Killer Pad (2008)
Craig: These girls look cooked.
Doug: I know they're totally baked.
Craig: No man, I think that they're dead.
Doug: Holy shit!
Craig: You've got a little corpse on you!
Brody: It all makes sense. How could we have been so blind?
Doug: What are you talking about, Brody?
Brody: Don't you see? The hellacious stench, the ungodly heat, the forbidden fruit. I know what did this. It was a bunch of God damned squatters!
Doug: You think weightlifters did this?
Brody: [while watching girls make out] I think I released the demon seamen.
Craig: I don't know how I'd feel about having some poor bastard work for free.
Doug: It's un-American.
Fire Marshal: No, you gotta trust me on this one. I mean, he wouldn't mind. Not like when his wife of seventeen years, who he treated like a goddess, left him for Tom at Myspace.com.
Craig: It kind of sounds like your friend might be gay.
Fire Marshal: Why? You gay? Nice apron.
Dinko's Geek: You know what would be funny? If you took your top off and I saw your breasts, and I was like, "Hey, I can't believe you did that."
Dinko's Geek: I saw an adult film ones. My father has 'em. He hides them in a box labeled poison.
Craig: I can't believe this is happening.
Doug: I don't believe my eyes.
Brody: Boys, save yourselves. Lucy's the devil!
Craig: I don't even care.
Brody: Let me offer some words of persuasion: She has a penis!
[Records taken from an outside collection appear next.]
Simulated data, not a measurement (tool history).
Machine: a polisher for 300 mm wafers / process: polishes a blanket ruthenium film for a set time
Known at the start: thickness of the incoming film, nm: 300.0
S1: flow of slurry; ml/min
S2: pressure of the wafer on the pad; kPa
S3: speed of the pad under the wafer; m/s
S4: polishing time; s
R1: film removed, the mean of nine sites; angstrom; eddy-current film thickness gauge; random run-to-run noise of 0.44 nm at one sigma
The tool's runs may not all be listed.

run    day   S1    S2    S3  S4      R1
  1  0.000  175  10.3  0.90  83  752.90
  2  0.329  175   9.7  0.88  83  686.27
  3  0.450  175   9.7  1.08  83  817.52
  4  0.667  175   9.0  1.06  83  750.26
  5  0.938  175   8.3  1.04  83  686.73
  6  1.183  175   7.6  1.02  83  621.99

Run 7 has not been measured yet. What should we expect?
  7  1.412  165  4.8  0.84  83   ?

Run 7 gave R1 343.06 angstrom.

Doug: Holy camel foot! Deal breaker!
Brody: I need everyone here to listen to me very, very carefully, but whatever you do, please do not panic. Everybody here is in danger of being brutally murdered and sacrificed to the devil, so, if you would, please just move single file to the door, and we'll look forward to seeing you next time.
Brody: We will sing a holy song to defeat those evil, hot, evil bitches!
Brody: Well, that's it. All the stiffs have come back to life and everybody's going home.
Craig: Yeah, including us. My dad's balls are enormous.
Doug: Like cantaloupes in a tube sock.